There's No One Right Way to Grieve
As part of their odious attack on the integrity, honesty and motivations of the survivors of the Parkland massacres, a lot of right wing creeps and James Woods types have been circulating images of the Parkland activists smiling in photos taken after or around the shooting as evidence that they’re being fundamentally dishonest.
On February 28th, 2018, Woods linked to a video of several of the survivors of the Parkland shooting laughing and smiling on The Ellen DeGeneres Show with the sarcastic caption, “Grief wears many faces.”
The implication was clear: these children are phonies. They’re dishonest. They profess to be distraught and broken-hearted over the eminently preventable mass murder of their classmates and yet here they are, smiling and laughing and acting as the world somehow contains more than just horror and death and pain and hopelessness.
They’re not laughing because they’re sociopaths. They’re not smiling because they’re crisis actors paid by George Soros and Black Lives Matter to fake being part of a massacre as a pretext to abolish the second amendment, and steal everybody’s gun as a prelude to instituting martial law.
No, people who’ve survived massacres and shooting sprees sometimes smile in the days and weeks and months and years afterwards because the human mind and the human psyche are almost unfathomably complex and complicated. They sometimes smile and laugh even though they’ve been through the worst kind of pain because one of the many miracles of this sick, sad, broken beautiful world is that people are wonderfully resilient.

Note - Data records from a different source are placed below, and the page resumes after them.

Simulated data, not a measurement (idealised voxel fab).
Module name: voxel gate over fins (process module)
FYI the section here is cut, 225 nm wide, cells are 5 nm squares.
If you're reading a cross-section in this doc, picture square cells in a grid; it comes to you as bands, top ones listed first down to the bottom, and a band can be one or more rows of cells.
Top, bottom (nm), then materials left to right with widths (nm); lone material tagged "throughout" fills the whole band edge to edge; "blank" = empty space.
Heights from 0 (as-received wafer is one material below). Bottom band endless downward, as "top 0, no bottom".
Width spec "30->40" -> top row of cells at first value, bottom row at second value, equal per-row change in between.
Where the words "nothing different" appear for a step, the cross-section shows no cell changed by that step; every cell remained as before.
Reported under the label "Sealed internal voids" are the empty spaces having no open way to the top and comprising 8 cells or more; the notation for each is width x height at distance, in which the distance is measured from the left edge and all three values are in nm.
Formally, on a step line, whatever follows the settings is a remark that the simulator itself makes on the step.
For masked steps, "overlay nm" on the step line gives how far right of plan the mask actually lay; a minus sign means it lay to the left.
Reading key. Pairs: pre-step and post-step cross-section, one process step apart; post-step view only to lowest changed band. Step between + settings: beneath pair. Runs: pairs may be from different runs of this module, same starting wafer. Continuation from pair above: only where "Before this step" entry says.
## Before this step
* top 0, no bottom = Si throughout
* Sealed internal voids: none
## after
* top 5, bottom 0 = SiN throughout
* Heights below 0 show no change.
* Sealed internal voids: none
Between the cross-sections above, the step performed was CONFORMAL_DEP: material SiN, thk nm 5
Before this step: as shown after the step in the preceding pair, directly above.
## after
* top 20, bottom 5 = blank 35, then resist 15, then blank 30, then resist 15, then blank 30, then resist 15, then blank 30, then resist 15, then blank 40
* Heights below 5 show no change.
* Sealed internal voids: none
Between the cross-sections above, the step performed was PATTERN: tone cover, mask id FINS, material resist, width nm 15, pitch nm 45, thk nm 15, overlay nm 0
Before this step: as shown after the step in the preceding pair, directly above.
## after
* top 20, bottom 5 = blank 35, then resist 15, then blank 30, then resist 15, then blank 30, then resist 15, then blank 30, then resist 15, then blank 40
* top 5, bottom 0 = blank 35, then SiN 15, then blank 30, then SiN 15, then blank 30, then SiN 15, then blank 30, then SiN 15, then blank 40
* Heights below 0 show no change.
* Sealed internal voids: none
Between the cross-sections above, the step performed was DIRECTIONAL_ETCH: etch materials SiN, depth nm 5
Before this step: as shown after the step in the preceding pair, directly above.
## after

We’re not doomed to live for eternity in our darkest and most despairing moments. We don’t need to let the worst thing that’s ever happened define us. If you’ve suffered the way these children have suffered, you don’t owe the James Woods of the world—who hate you because of the things you say and the things you believe and the way you’re trying to create life and meaning out of the death and darkness you’ve endured—a lifetime of frowning and performative sadness. You don’t owe them a goddamned thing.
You don’t have to tell them a goddamn thing, but Sarah Chadwick, one of the survivors, eloquently tweeted, “Yes we smile and laugh sometimes and yes we get put down for it, but what people don’t see is the panic attacks we have, or how every time someone drops something heavy we all freeze, you don’t see us sitting in the dirt at the memorials crying our eyes out. You don’t get the feeling we get in our stomachs every time we look at that building or hear his name. The number 17 isn’t different for you like it is for us now. You don’t understand so don’t tell us how we should be acting.”
This doesn’t just apply to the aftermath of massacres. People smile in photographs sometimes to convey genuine happiness and contentment but they’re just as likely to use that smile to conceal their true feelings, to put a literal happy face on a grim situation. Alternately, they smile because that’s what people are supposed to do in photographs: smile. It’s a matter of politeness oftentimes, if nothing else.
There is no right way to process grief. There’s no right way to process or deal with assault or abuse. Everybody is doing what they can to survive so if you see someone smiling or laughing in the aftermath of something awful and you’re tempted to judge them, don’t. You have no idea what they’re experiencing or what you would do in their circumstances so let empathy be your guide rather than the kind of stern, sour, myopic judgment practiced by Woods and his loathsome ilk.
You know what, motherfucker? Grief does wear many faces. You’re not qualified to judge any of them.